I'd be cautious using Hysys. The components that drive the vapor pressure are the light components that are the smallest percentages and the easiest to lose during sample collection and analysis. I've seen liquid samples that would be at their bubble point taken from vessels that when you put the composition back into Hysys as a bubble point liquid with either a pressure or temperature, Hysys doesn't come close to matching the temperature or pressure. Similar comments go for vapor samples but where you are trying to calculate a dewpoint.
asade (Chemical) (OP)
14 Aug 12 3:28

One of the reason I am worried about the vapour pressure is large pressure drop across the valve. For instance, I have a LV on a recirculation line of a crude oil pump. The pump discharges at 526 psig. The recirculation line was connected to a 1.50 psig surge tank. The pressure drop across the valve is expected to be 524.5 psi.
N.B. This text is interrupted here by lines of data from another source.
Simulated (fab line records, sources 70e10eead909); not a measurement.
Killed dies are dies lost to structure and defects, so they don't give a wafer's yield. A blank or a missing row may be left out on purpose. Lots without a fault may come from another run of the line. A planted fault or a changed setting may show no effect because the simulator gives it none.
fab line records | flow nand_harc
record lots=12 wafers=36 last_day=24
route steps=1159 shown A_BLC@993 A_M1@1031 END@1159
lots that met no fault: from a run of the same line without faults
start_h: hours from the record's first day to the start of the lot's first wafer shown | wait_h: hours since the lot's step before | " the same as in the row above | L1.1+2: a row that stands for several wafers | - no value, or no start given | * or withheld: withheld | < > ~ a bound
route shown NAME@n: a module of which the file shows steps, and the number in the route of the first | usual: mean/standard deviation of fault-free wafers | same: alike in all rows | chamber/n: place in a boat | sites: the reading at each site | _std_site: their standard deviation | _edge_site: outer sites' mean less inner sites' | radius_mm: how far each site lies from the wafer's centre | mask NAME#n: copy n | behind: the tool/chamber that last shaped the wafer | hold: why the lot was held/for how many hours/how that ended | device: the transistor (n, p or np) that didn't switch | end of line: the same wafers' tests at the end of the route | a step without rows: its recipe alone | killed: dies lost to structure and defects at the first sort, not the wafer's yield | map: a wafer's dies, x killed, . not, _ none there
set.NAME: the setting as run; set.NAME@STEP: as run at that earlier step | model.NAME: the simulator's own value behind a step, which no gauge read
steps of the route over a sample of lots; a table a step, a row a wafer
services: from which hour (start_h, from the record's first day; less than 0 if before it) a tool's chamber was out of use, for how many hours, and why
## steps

HYSYS only provides TVP and RVP properties of the crude stream. My challenge is - can TVP be assumed as the vapour pressure for the crude oil for the sake of the LV? I researched that the fluid pressure should not fall below the vapour pressure of the fluid to prevent bubble formation in the liquid. HYSYS parameters is the ONLY information available to me now.

How do I go about it?

I am what I am by His grace

asade (Chemical) (OP)
14 Aug 12 3:47
The 526 psig above is the operating discharge pressure from the pump. The recirculation flow is expected to occur at a minimum flow of the pump which could occur at a pressure of 630 psig due to low throughput.

From HYSYS, the RVP and TVP at 38 deg.C is obtained as -10.55 psig and 0.1174 psig respectively. This condition was obtained at the pump discharge outlet on the HYSYS model.

I am what I am by His grace

asade (Chemical) (OP)
14 Aug 12 5:31
Also, from the simulation model the TVP obtained from crude oil outlet from the oil separator was 55.07 psig @ 38 deg.C. The vessel operates at 55 psig at 38 deg.C. Can these be right???

I am what I am by His grace

BigInch (Petroleum)
14 Aug 12 5:57
Crudes do not have high vapor pressures. What they do have is mostly attributable to a little entrained gas. Gasoline VP is normally less than 9 psia.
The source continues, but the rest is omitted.